Today’s News - Tuesday, September 5, 2017

For swaths of Texas and Louisiana, the last lazy, hazy days of summer have been anything but. The blame game and finger pointing seemed to start before Harvey's rains had stopped. We sifted through dozens of articles and selected a few that offer thoughtful, sometimes contradictory, commentary on the post-Harvey state of affairs. (Today's News does end with few non-Harvey bright notes, including the Gehry/Krens Extreme Model Railroad and Contemporary Architecture Museum.)

●  The AIA has a Hurricane Harvey website with updates from AIA's Disaster Assistance Program as many members affected by Harvey have begun the initial stages of recovery.

●  The Texas architectural community takes stock of the hurricane's impact on cultural projects that are historic, new, or still under construction (the now-soggy Architecture Center Houston was just about ready for its close-up).

●  Disaster expert Kelman explains why "Houston's poor urban planning, not climate change, is to blame for the catastrophic flooding."

●  Coy and Flavelle join the "bad city planning" bandwagon: Houston is a "can-do city whose attitude is grow first, ask questions later. Attitude is partly to blame."

●  Bogost says "the combination of climate change and aggressive development made an event like Harvey almost inevitable" - but "there's reason for optimism."

●  Grabar, on the other hand, explains why we really can't "blame Houston's lax zoning for Harvey's destruction. Cities with stringent zoning would have been just as vulnerable. What makes Houston different is that the 100-year floods are happening every year."

●  Peters proffers that "the area needs a better approach to land use planning and green infrastructure - and an acknowledgement that the water is coming, no matter what efforts Houston undertakes."

●  Budds talks to architects and sustainability experts, who "speak out against Trump's executive order that could "make infrastructure weaker, not stronger" - his "blind 'need for speed' policy robs tomorrow for today" (and "architects are the first line of defense").

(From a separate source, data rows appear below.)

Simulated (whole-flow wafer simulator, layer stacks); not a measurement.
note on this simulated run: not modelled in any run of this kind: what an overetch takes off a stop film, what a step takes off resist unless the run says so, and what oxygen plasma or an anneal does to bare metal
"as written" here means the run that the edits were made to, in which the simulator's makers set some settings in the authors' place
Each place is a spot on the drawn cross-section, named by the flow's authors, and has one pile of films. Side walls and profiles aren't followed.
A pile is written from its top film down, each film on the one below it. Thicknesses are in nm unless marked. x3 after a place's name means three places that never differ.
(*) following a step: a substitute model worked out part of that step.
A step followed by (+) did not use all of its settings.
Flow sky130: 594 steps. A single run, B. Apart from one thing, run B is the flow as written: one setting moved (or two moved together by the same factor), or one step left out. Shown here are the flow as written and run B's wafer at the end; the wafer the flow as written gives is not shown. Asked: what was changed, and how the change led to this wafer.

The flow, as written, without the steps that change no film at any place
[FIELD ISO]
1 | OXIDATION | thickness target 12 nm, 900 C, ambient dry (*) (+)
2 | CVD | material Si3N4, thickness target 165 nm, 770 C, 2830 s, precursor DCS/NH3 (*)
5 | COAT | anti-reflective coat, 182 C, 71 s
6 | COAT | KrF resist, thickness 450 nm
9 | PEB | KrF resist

●  P+W's Penndorf explains why "events like Harvey are the true definition of climate change" that "will change the flood maps for large parts of the country and may (hopefully) change zoning and building codes."

●  Hume sees Harvey as a warning for Toronto: "city officials believe climate change measures can always be put off for another day. Toronto's unspoken policy remains the same as always - it won't happen here. If only."

In other, not waterlogged, news:

●  Bliss, on a brighter note, talks to Douglass, Tulsa's Chief Resilience Officer, who "defines the murky term in her own words," and her "multi-pronged resilience strategy for the Oklahoma metro, zeroing in equity gaps."

●  On a greener note, Washington, D.C. is named the world's first LEED Platinum city, and has the Climate Ready DC plan "to adapt to and prepare for the effects of climate change."

●  Four companies are selected to build Trump's border wall prototypes "based on their aesthetics, impenetrability, resistance to tampering, scaling and anti-breach properties" (oh joy).

●  Diaz Montemayor sees "a better vision for the US-Mexico border: Make the Rio Grande grand again - building a wall is a dubious goal."

●  Now we know what the next Gehry/Krens adventure is! The Extreme Model Railroad and Contemporary Architecture Museum (though Gehry "confessed to not being a train enthusiast").

●  Voien considers "what should be done with America's abandoned malls - they leave behind decaying real estate that must be repurposed, reimagined or, sometimes, simply put down."

●  Petrunia (who leads with "every city needs a crank") has a great Q&A with Saffron re: meeting Henry Wilcots, architecture criticism pre- and post-internet, Philadelphia, and more (Inga a crank? Never!).

●  The Carbuncle Cup 2017 shortlist of six "demonstrates that buildings don't have to be big to be bad" (winner announced tomorrow!).